Thursday, March 21, 2019

Fundraising Startups and their Associated Persons - Can They Be Broker-Dealers?

Continuing with the theme of broker-dealer registration, I now switch to the issuer safe harbor.  As you know, a broker is "any person engaged in the business of effecting transactions in securities for the account of others."  The key phrase here is "for the account of others".  Since many startup companies cannot attract the attention of broker-dealers to help them secure funding, the companies do it themselves.  Raising funds on the company's own behalf is not considered to be a broker-dealer activity.  However, even if the issuer itself is not a broker, anyone working for it may be because they would be selling securities of the issuer for the account of the issuer, not their own.  This brings into question the fundraising activities of issuer associated persons: its partners, officers, directors or employees. Note that Rule 3a4-1(c)(1) definition of "associated persons of the issuer" does not include independent contractors.

Whether such persons have to register as broker-dealers depends on facts and circumstances of each case.  In 1985, the SEC adopted Rule 3a4-1 that acts as a narrow nonexclusive safe harbor for associated persons.  Complying with the requirements of this Rule means that such associated person will not be required to register as a broker-dealer while engaging in fundraising activities.  First, the person needs to meet all three general requirements:
  1. Not be subject to a statutory disqualification at the time of his participation; AND
  2. Not be "compensated in connection with his participation by the payment of commissions or other remuneration based either directly or indirectly on transactions in securities"; AND
  3. not at the time of his participation be an associated person of a broker or dealer (ie, its partner, officer, director or employee).
With respect to the second requirement, the SEC noted in the Proposing Release that "This prohibition is intended to preclude compensation arrangements which vary with or depend upon the success of the sale efforts by associated persons."  This does not seem to prohibit compensating the associated person for the participation in the capital raise but precludes varying the amount of compensation based on the amount raised.  One needs to be very careful with structuring the compensation of persons engaged in fundraising for the company.
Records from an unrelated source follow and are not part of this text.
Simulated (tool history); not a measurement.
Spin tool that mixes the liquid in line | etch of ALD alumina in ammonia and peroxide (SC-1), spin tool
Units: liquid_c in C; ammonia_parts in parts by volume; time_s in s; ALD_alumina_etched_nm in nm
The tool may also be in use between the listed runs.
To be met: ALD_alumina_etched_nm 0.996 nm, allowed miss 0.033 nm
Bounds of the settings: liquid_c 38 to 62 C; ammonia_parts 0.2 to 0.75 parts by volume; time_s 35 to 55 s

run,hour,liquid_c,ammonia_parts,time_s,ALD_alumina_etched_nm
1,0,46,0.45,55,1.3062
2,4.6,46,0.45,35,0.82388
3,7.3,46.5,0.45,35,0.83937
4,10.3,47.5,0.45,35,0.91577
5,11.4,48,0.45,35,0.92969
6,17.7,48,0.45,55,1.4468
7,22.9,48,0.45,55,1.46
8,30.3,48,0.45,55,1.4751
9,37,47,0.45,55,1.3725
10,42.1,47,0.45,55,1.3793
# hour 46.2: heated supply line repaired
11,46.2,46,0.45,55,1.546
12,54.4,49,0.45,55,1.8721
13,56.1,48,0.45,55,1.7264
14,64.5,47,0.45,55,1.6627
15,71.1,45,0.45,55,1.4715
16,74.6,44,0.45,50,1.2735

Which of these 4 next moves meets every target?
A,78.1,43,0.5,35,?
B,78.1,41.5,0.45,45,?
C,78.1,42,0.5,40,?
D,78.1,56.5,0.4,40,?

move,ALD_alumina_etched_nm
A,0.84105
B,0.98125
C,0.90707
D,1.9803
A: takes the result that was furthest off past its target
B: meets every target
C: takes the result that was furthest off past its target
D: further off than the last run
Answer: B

If the three general conditions are satisfied, the associated person then needs to meet one of the following three criteria:
  1. Participate only in transactions involving offers and sales of securities to institutional investors, including broker-dealers, banks, investment companies or in connection with mergers, asset sales or certain other transactions (not really applicable to startups) - Rule 3a4-1(a)(4)(i)(A, B, C, D); OR
  2. Limit activities to (i) preparing written offering materials subject to approval by a partner, officer or director of the issuer, while not engaging in oral solicitation, (ii) responding to investor inquiries, provided that responses are limited to information in the offering document, or (iii) ministerial and clerical work in effecting the transaction; - Rule 3a4-1(a)(4)(iii); OR
  3. Perform (throughout the offering or starting at the end of the offering) substantial duties on behalf of the issuer other than marketing the securities, provided that this person is not a broker-dealer or its associated person within the prior 12 months and does not participate in the sale of securities of the issuer more than once every 12 months - Rule 3a4-1(a)(4)(ii). 
The issuer's founders, directors, officers, and employees would most likely rely on the third criterion when raising capital for their company.  However, it is important to remember that such fundraising efforts cannot happen more than once every 12 month period and that their compensation cannot depend on the success of their fundraising activities.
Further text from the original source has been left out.